Chutzpah from Reg the Lord and Charlie

There are times when the chutzpah of Irish politicians would take your breath away.

Take the person previously known as Reg, now Lord Empey. He was on TV last night telling the southern government to go and get its own house in order. Wasn’t there a book showing that the Arms Trial was misleading and that the Irish government had made plans to engage in hostilities, or support those engaged in hostilities, back around 1970? How shocking, how scandalous. The south of Ireland actually thought about intervening to protect Catholics in the north back then. They didn’t do it , of course. But that they had given consideration to it shows the good Lord at least what a bunch of hypocrites they are.

Where is the Empey chutzpah, Virginia? Well, how about the good Lord being a leading light in a party that gerrymandered and discriminated shamelessly for 50 years? How about  the good Lord belonging to a party that didn’t utter a squeak when 14 citizens were slaughtered in Derry by British troops?  How about the good Lord belonging to a party which still insists that the past was bad-guys-IRA, good-guys-the-rest-of-us? That flavour to our Troubles has been pumped in so consistently, it’s now accepted by the credulous and dim.

And another chutzpah, this time south of the border. Charlie Flanagan, once Minister for Justice in the Dáil, is doing a bit of table-banging about the showing of Unquiet Graves on RTÉ recently (even though it was made in 2018). He’s written to RTÉ, pointing out that the programme relied too heavily on the testimony of loyalist terrorist John Weir, whose evidence he said is “fundamentally questionable”.

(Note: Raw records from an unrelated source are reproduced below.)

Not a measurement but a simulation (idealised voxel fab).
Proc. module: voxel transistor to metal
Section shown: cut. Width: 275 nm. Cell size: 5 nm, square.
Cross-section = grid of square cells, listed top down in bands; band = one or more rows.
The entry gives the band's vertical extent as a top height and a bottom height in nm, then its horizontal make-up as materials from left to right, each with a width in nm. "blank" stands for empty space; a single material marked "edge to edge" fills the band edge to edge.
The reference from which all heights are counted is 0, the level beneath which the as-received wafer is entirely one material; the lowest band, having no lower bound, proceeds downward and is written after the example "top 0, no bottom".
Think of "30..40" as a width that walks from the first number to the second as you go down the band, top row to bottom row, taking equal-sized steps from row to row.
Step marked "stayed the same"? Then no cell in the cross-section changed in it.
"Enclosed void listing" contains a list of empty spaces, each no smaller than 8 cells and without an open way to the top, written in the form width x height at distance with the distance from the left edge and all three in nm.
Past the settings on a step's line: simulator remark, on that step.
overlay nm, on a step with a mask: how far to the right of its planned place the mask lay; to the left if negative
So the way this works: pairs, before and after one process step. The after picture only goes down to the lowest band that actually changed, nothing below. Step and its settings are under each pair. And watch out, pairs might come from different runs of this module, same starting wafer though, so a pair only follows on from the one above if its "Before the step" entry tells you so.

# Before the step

Clearly Charlie hasn’t seen the film. Or if he does, he’s being selective to the point of pernicketyness. Charlie objects that loyalist paramilitary John Weir was guilty of a killing during the Troubles, so his testimony was not to be trusted. Mmm. Like that of Anthony McIntyre or Sean O’Callaghan, both of whom are guilty of similar charges.

But the real chutzpah emerges in the fact that Weir’s contribution merely reveals an aborted plan to attack a Catholic primary school. Unquiet Graves  draws heavily on the research by Anne Cadwallader, who in her book shows that there are some 120 people dead through the actions of loyalist paramilitaries working in conjunction with state forces. At a guess, I’d say Weir gets about two minutes of screen time. The rest is the shocking account of innocent people being sent to their graves by the actions of loyalist death gangs working with the state.

And Charlie thinks we shouldn’t hear about that?